Honeywell unveiled its Stationary And Mobile UAS Reveal And Intercept system, SAMURAI, at AUSA 2025. Weeks earlier the company ran demonstrations for U.S. military operators, operating core elements from a ground vehicle and deploying sensors on an aerostat flown above 1,000 feet to showcase elevated sensing over cluttered terrain.
Open Architecture And Integration
Designed as a sensor- and effector-agnostic battle management layer, SAMURAI was developed using Model-Based Systems Engineering and aligns with MOSA principles. That open approach allows customers to integrate third-party detectors and effectors without disrupting command-and-control chains. The September trials combined components from multiple vendors under a single supervisory point to maintain coherent operations as threats evolve.
Technical Advantages
Three technical benefits stand out: using an aerostat at altitude changes detection geometry and buys critical seconds in multi-vector approaches; MOSA compliance shortens integration cycles for rapidly evolving commercial sensors and countermeasures; and fusing RF detection with electro-optical sensors improves target classification in dense urban and look-down scenarios.
Employment Scenarios
SAMURAI is positioned as a link in a layered air defense. Vehicle-mounted nodes can ride with convoys to provide early warning and cue jamming, RF takeover, or interceptors as rules of engagement require. On fixed sites, aerostat elevation extends horizon and hands tracks to existing effectors, enabling continuous coverage without wholesale system replacements.

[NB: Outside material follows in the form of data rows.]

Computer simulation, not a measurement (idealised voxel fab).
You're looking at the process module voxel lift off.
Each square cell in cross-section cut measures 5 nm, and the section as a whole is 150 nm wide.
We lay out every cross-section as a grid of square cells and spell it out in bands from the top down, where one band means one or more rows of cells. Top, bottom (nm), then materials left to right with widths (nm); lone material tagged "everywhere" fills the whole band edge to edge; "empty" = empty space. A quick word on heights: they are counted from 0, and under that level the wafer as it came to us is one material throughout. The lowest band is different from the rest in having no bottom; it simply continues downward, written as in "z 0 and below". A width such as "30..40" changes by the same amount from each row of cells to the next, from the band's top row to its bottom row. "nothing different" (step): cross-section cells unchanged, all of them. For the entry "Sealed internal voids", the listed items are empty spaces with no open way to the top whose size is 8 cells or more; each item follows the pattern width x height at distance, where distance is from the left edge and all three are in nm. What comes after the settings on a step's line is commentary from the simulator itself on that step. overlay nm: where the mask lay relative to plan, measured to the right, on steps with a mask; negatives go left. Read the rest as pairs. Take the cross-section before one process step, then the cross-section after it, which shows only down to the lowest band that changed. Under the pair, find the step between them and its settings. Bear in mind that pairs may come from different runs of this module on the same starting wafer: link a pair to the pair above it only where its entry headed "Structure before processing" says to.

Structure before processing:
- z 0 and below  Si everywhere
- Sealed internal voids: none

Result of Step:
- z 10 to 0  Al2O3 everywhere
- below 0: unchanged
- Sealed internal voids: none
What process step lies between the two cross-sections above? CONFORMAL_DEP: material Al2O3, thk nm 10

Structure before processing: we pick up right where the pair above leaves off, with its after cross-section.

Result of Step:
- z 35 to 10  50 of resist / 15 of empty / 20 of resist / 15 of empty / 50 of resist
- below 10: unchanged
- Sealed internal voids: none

Operational And Logistical Benefits
Because SAMURAI can reuse prior investments in sensors and jammers, it reduces logistical burden and avoids training disruptions. Its modular design supports gradual capability growth, letting forces densify defense layers without reconfiguring entire bases.
Strategic Implications
With low-cost UAS proliferating and swarm attacks becoming a regular threat, a deployable, modular battle manager that works with existing assets fills an urgent capability gap. Honeywell’s AUSA presentation positions SAMURAI as an interoperable, near-term solution for forces seeking rapid, exportable counter-UAS capacity.